Assignment of Error II {¶ 27} In his second assignment of error, Stephenson contends that the trial court erred by allowing hearsay testimony into evidence. He maintains that the nature of the testimony was prejudicial and prevented him from receiving a fair trial.

{¶ 28} At Stephenson's trial, the following exchange occurred during defense counsel's cross-examination of Trooper Ehrenborg.

Defense Counsel: Anybody else in the car claim ownership of the marijuana?

Prosecution: I'll object on hearsay, your honor.

The Court: Overruled.

Trooper Ehrenborg: Can I tell you that?

Defense Counsel: Answer the question.

Trooper Ehrenborg: The rear — his stepson had stated, wrote a statement that said, I believe, it was the stepson's father's crop they went to get.

Then, during the state's redirect examination the following occurred.

Prosecution: Trooper, if I understand you correctly, you were just asked about a statement given by David Nance [Stephenson's stepson]. Is that right?

Trooper Ehrenborg: Correct.

Prosecution: Did David Nance also indicate that all four of them were in on getting the marijuana?

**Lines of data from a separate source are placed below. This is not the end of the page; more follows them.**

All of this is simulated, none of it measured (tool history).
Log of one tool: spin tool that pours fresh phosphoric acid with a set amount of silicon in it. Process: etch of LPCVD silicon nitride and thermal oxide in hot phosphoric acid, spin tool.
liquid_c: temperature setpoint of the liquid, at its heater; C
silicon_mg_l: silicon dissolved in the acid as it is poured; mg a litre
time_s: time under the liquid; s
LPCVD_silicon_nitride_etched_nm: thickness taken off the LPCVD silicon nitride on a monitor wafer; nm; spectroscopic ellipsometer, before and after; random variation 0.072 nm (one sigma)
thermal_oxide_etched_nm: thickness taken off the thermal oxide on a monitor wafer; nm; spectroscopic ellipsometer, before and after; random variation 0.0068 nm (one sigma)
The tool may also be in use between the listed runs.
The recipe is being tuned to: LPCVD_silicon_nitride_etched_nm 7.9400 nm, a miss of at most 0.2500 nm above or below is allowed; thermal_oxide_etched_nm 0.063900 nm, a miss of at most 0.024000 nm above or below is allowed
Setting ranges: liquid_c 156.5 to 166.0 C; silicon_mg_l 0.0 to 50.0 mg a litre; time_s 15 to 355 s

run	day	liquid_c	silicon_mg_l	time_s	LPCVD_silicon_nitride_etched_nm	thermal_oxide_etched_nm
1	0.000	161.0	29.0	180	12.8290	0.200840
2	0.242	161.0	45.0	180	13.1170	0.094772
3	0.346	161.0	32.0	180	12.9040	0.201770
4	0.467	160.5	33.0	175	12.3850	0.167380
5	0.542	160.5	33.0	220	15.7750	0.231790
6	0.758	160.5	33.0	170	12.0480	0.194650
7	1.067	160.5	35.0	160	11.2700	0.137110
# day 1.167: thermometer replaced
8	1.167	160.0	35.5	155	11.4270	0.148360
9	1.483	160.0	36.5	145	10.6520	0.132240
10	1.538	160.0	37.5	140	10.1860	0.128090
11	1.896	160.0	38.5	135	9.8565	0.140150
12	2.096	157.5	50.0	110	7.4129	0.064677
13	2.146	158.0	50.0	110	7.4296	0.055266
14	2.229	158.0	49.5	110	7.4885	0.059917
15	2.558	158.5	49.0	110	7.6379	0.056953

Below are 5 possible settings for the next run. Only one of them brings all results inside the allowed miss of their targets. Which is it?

Defense Counsel: Objection, your Honor.

The Court: Overruled.

Prosecution: Did he also indicate that they all four knew about it before they went up there?

Trooper Ehrenborg: Yes, he did. He did indicate that he brought one of his friends to — defendant brought one of his friends, and they all knew that they was coming up here to get the marijuana that was supposedly owed to the stepson, and they would all divide it up. That was the reward basically. They was going to divide it up.

{¶ 29} Stephenson claims that the testimony of Trooper Ehrenborg on redirect examination constitutes prejudicial hearsay. "The doctrine of invited error holds that a litigant may not `take advantage of an error which he himself invited or induced.'" State v. Campbell (2000), 90 Ohio St.3d 320, 324, quoting Hal Artz Lincoln-Mercury, Inc. v. Ford Motor Co. (1986), 28 Ohio St.3d 20, paragraph one of the syllabus.

{¶ 30} It is clear from the above exchanges that Stephenson's counsel first broached the subject of hearsay statements made by passengers in Stephenson's automobile. Stephenson now claims that it was error for the trial court to allow the State to elicit on redirect examination the same testimony. On cross-examination, Stephenson's defense counsel specifically told Trooper Ehrenborg to answer the question despite the prosecution's objection that the answer would be hearsay. Under the invited error doctrine, Stephenson can not now complain that hearsay testimony was allowed into evidence after his counsel induced the court to allow such evidence into the record. Accordingly, Stephenson's second assignment of error is overruled, and the judgment of the trial court is affirmed. {¶ 31} Having found no error prejudicial to the appellant herein, in the particulars assigned and argued, we affirm the judgment of the trial court.

Judgment affirmed. Cupp and Bryant, JJ., concur.